Enter the risk managers. Faced with the same problem, the T30 member said his plan to mitigate the increases was to cut coverage and concurrently resurrect the company’s ERM program to help prevent insurance events from happening in the first place.

  • “We took much less coverage than in the past,” the member said. “And then took this opportunity to reinstate the ERM program and pay more attention to process controls and the like.” He added that he felt the company was “in good shape” following the change.
  • Another member took a similar tack, using ERM to flesh out “what risks can break our company.” This exercise, he said, would better inform them as to “where to spend our insurance dollars.”

Getting out front. The idea of getting ahead of risks is gaining currency, not just in ERM but in internal audit, too. This means IA and ERM would need to be part of strategic discussions. One ERM member said one of his goals for 2021 was better decision-making across the company and management.

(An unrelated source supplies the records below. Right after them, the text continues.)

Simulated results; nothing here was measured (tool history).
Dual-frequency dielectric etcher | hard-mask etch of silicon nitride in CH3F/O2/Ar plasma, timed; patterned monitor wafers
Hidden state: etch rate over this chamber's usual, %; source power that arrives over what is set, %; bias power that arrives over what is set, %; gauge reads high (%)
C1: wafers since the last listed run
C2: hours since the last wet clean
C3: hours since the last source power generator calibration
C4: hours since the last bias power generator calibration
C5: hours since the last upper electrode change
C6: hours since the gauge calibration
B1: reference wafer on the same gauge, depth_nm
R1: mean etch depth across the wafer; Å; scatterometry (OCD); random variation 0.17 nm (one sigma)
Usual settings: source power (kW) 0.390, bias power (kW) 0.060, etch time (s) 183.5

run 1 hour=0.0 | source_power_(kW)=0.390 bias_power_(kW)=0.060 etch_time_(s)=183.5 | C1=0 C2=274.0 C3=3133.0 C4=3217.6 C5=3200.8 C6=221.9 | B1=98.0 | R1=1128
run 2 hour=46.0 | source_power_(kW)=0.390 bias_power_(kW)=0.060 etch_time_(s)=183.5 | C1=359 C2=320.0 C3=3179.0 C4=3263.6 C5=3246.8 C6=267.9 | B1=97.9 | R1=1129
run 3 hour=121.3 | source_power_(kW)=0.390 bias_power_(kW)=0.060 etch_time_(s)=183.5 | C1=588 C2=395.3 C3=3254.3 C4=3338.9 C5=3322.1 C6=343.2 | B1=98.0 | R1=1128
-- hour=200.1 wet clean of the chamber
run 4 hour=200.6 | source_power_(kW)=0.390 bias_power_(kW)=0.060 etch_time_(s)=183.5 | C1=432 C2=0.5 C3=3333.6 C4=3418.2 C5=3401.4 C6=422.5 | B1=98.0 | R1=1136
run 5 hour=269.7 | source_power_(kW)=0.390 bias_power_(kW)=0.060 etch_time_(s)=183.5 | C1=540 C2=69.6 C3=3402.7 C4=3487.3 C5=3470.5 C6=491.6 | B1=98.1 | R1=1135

  • “Better decision quality can be affected at all levels,” the risk manager said. He added that he was going to “pitch a decision-making plan” to management, hiring a third party to educate the management team and others.
  • Echoing this sentiment, one internal auditor in another meeting said recently that her IA shop was “moving away from the traditional way of auditing and asking questions ahead of big decisions.”
  • “We want to drive the behavior instead of chasing things down in an audit later on,” she said. “When you’re there at the beginning, it makes it easier.” She brought up an example of systems implementation and offering advice on how it should go.